The inspectors reviewed the licensees correlation between the effluent release reports

and the environmental monitoring results, as provided in Section IV.B.2 of Appendix I to

10 CFR Part 50.

This inspection constitutes one sample as defined by Inspection Procedure 71122.01-5.

19

Enclosure

b. Findings

No findings of significance were identified.

.2

Onsite Inspection

a. Inspection Scope

The inspectors performed a walkdown of selected components of the gaseous and liquid

discharge systems (e.g., gas compressors, demineralizers and filters (in use or in

standby), tanks, and vessels) and reviewed current system configuration with respect to

the description in the UFSAR. The inspectors evaluated temporary waste processing

activities, system modifications, and the equipment material condition. For equipment or

areas that were not readily accessible, the inspectors reviewed the licensee's material

condition surveillance records, as applicable. The inspectors reviewed any changes that

were made to the liquid or gaseous waste systems to verify that the licensee adequately

evaluated the changes and maintained effluent releases as low as reasonably

achievable.

During system walkdowns, the inspectors assessed the operability of selected point of

discharge effluent radiation monitoring instruments and flow measurement devices. The

effluent radiation monitor alarm set point values were reviewed to verify that the set

points were consistent with RETS/ODCM requirements.

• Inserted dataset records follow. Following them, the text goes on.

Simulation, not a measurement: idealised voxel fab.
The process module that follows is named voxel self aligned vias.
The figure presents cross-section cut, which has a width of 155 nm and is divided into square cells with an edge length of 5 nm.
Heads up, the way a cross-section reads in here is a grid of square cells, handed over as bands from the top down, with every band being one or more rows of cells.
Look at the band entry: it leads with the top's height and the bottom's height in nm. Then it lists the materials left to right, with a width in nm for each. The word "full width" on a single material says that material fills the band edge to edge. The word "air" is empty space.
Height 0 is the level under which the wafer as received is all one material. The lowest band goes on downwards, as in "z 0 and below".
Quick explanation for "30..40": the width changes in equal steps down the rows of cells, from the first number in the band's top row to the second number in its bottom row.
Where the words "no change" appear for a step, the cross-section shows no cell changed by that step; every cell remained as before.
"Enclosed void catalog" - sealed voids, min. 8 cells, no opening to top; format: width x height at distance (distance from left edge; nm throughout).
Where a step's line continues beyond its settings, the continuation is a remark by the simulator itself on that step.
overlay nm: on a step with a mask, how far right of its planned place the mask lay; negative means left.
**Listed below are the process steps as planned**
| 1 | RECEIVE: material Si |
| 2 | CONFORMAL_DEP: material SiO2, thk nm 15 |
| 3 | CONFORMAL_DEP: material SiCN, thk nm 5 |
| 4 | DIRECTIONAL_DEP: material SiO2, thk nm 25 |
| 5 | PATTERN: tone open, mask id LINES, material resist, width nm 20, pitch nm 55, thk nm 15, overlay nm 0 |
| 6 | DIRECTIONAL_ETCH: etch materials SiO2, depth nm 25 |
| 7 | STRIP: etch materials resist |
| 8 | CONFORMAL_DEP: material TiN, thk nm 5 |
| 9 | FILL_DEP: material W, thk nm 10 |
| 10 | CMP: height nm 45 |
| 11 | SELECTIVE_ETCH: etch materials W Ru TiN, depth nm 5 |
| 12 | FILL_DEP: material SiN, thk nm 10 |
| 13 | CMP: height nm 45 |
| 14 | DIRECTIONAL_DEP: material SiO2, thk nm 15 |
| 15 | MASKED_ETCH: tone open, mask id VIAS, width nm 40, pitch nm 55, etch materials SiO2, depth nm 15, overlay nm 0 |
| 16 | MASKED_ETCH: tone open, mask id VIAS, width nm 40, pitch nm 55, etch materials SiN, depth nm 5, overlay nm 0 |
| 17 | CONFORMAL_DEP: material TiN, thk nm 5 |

For effluent monitoring instrumentation, the inspectors reviewed documentation to verify

the adequacy of methods and monitoring of effluents, including any changes to effluent

radiation monitor set-points. The inspectors evaluated the calculation methodology and

the basis for the changes to verify the adequacy of the licensees justification.

The inspectors observed the licensees sampling of liquid and gaseous radioactive

waste (e.g., sampling of waste steams) and observed selected portions of the routine

processing and discharge of radioactive effluents during the onsite inspection.

Additionally, the inspectors reviewed several radioactive effluent discharge permits and

assessed whether the appropriate treatment equipment was used and whether the

radioactive effluent was processed and discharged in accordance with RETS/ODCM

requirements, including the projected doses to members of the public.

The inspectors interviewed staff concerning effluent discharges made with inoperable

(declared out-of-service) effluent radiation monitors to determine if appropriate

compensatory sampling and radiological analyses were conducted at the frequency

specified in the RETS/ODCM. For compensatory sampling methods, the inspectors

reviewed the licensees practices to determine if representative samples were obtained

and if the licensee routinely relied on the use of compensatory sampling in lieu of

adequate system maintenance or calibration of effluent monitors.

The inspectors reviewed surveillance test results for non-safety-related ventilation and

gaseous discharge systems (high efficiency particulate air (HEPA) and charcoal

filtration) to verify that the systems were operating within the specified acceptance

criteria. In addition, the inspectors assessed the methodology the licensee used to

determine the stack/vent flow rates to verify that the flow rates were consistent with the

RETS/ODCM.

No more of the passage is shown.